On Tuesday this week, a curious picture emerged, causing a sensation in political circles. It was that of leading lights of the opposition to President William Ruto’s rule, led by Wiper boss Kalonzo Musyoka, former DP Rigathi Gachagua, PLP leader Martha Karua and former Interior CS Fred Matiang’i.
Others in the photo were former CSs Mukhisa Kituyi, Justin Muturi, Mithika Linturi, Eugene Wamalwa and former PS Saitoti Torome.
On any given day, the political influence per capita on that photo would appear quite impressive.
I am certain those who released the picture to the public intended the message to be that the anti-Ruto brigade was uniting for a common assault on the President’s ambition for a second term.
Except that if you have been around long enough, you could read the vanity in the photo from miles away.
History provides crucial lessons on similar opposition ventures and how each played out. You would have to go right to the beginning and examine the events leading up to the very first election after the restoration of multi-party politics in 1992.
Then, the opposition easily split, with its luminaries Jaramogi Oginga Odinga, Kenneth Matiba and Mwai Kibaki (all now deceased) giving Moi a near-smooth ride to State House.
Predictably, the combined total of opposition votes was way above what Moi garnered in the polls.
Five years later and ahead of the 1997 polls, it seemed only Langata MP and NDP leader Raila Odinga was preaching the message of a joint opposition candidate. Indeed, before Matiba burnt his voters’ card and opted to sit out that year’s election, all indications had been that Raila would back Matiba.

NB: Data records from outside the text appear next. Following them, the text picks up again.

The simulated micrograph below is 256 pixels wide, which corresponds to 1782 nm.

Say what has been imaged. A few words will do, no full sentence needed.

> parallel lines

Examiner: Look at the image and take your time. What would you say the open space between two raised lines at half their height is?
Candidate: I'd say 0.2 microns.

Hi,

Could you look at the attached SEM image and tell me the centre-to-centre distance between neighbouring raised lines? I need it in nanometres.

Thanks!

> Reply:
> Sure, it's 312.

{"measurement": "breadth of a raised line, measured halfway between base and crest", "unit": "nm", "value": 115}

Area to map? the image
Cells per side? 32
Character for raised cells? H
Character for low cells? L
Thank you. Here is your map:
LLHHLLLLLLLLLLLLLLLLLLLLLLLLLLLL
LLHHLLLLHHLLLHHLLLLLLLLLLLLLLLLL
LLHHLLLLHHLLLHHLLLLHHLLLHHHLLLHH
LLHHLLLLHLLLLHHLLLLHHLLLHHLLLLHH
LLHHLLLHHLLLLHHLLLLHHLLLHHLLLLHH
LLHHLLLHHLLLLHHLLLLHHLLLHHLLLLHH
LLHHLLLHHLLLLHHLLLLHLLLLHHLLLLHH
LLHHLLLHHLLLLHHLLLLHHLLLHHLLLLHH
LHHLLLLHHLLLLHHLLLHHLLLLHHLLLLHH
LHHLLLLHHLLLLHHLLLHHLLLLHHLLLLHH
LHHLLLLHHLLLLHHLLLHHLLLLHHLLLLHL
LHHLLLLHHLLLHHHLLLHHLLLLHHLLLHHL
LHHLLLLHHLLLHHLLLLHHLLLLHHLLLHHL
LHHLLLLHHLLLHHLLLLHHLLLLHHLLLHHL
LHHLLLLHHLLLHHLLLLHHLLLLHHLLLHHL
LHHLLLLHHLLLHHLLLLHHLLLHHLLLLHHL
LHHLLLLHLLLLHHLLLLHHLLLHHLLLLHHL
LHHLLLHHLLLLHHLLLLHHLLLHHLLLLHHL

With Matiba out and the other three top opposition contenders – Mwai Kibaki, Charity Ngilu and Kijana Wamalwa – each choosing to go it alone, Raila had no option but to do the same.
Moi gave them another thrashing. But immediately after the 1997 election results were announced, the opposition somehow found its unity voice, when three of the candidates called a joint presser to reject the results.
Tired of chasing the elusive dream of opposition unity, Raila boycotted their presser and ran off to launch a cooperation framework between his NDP and Kanu, which ultimately led to the merger to form the fancily christened New Kanu, in 2000.
The political marriage didn’t last too long.
Incidentally, it was the same Raila who would finally engineer a united opposition front – after he left Kanu – bringing along several erstwhile dyed-in-the-wool ruling party operatives and endorsed Mwai Kibaki for President, ahead of the 2002 elections.
That electoral cycle was the first time the opposition would unite against the ruling party and end Independence party Kanu’s rule and dominance, fatally consigning it to a political footnote.
The jury is still out on who won the subsequent 2007 election, but needless to say, another well-structured cross-country political force created by Raila and led by the ODM Pentagon, Kibaki and his PNU party suffered such a thrashing that it would take fraudulent electoral acts and a night swearing-in to retain the presidency.
The 2007 election remains a blot on the country’s history, for it created the impunity and opaqueness that have become hallmarks of Kenya’s elections ever since. But once again, it confirmed that a broad-based opposition front is all it takes to send a ruling party scampering for political safety.
However, the less said about the 2013, 2017 and 2022 elections, the better.
Back to the new cast of ‘liberators’ pictured in that trending photo on Tuesday. The first problem I see is the clash of intentions and ambitions.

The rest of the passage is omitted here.